Like a bad nightmare, the vampire known as the oil processing fee is back for the upcoming legislative session. The proposed constitutional amendment, which Louisiana’s Long-ite populists believe will solve all of Louisiana’s fiscal problems, has been prefiled by Representative Harold Ritchie (D-Bogalusa) and Senator Ben Nevers (D-Bogalusa).
The bills, HB55 and SB15, would place a 4% tax on all oil, natural gas, and hydrocarbons processed in the state of Louisiana starting in 2016. The oil wells with minimal oil production capabilities would be exempt from the tax and there would be a credit for those who pay severance tax in Louisiana and any other state in the Union.
The bills would create a new dedicated fund, the Hydrocarbon Facilities Tax Fund, that would be used for higher education, health care, universal pre-K, pay down the state employees’ retirement fund, and for transportation. There’s one additional kicker, once the state employees’ retirement has been taken care of, the money would be used to reduce the state income tax.
As enticing as the oil processing fee is, especially to Louisianians who don’t work and live in areas with oil refineries, it’s an awful idea. Putting aside the fact that many of the refineries would simply move to Texas and other states in the Gulf South and that oil would start being imported through Texas instead of Port Fourchon, the oil processing tax would make many of Louisiana’s budget problems worse.
For starters, we can all agree that the last thing Louisiana needs is yet another dedicated fund. This constitutional amendment would create another dedicated fund and further take away the ability of the legislature to allocate scare budget resources.
Also, these bills reinforce the illusion that Louisiana has a revenue problem. With a $25 billion budget, this state does not have a revenue problem. What Louisiana has is a spending problem.
Here’s another point that needs to be made. Do we really want Louisiana to be a Venezuela or a Saudi Arabia where we are overwhelmingly reliant on oil as our primary source of revenue? One day, that oil will run out and when that happens, Louisiana will be SOL. Here’s another thing the oil processing tax advocates need to consider. The chief target of an oil processing tax is imported foreign oil. However, oil imports have been falling since 2004.

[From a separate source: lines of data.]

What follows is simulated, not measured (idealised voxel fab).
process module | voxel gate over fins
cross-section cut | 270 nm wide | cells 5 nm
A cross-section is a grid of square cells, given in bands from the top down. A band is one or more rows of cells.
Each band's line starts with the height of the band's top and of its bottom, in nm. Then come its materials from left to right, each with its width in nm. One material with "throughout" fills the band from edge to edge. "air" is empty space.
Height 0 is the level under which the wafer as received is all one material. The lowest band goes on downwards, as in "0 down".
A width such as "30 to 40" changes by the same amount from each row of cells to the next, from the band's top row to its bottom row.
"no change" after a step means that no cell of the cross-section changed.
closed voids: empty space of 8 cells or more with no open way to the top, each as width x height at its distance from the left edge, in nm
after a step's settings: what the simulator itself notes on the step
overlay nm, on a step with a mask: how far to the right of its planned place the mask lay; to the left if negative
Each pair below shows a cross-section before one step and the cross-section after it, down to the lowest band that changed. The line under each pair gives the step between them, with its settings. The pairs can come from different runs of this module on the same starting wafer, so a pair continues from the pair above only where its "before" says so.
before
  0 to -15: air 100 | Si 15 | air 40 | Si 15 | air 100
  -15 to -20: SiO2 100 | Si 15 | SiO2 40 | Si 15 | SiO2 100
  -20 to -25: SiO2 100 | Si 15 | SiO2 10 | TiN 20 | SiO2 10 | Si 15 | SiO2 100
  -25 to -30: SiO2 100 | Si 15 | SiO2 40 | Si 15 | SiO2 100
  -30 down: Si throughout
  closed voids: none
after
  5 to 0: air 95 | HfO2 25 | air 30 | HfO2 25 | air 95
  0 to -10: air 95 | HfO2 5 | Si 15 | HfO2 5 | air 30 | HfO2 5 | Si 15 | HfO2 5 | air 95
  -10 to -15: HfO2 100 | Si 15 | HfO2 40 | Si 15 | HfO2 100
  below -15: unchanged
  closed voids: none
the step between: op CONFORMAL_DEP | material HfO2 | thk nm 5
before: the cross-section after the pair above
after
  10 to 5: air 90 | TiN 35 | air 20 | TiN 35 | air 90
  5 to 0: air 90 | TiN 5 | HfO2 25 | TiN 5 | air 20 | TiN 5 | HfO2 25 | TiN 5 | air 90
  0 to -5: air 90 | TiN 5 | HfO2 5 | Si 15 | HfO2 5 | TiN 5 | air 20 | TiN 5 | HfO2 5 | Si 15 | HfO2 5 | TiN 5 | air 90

Thankfully this constitutional amendment has little chance of passage for a couple of simple reasons. The first reason is the President of the Senate, John Alario, is from the Westbank, which has lots of oil refineries. The second reason is that the Speaker of the House, Chuck Kleckey, is from Lake Charles, which is another oil rich area. Nearly the entire Southwest Louisiana, River Parishes, New Orleans, and Baton Rouge delegations will kill these amendments.
But like a vampire, this oil processing fee idea just won’t die. It’s always easy to promise a free lunch and foreign oil is easy to demagogue.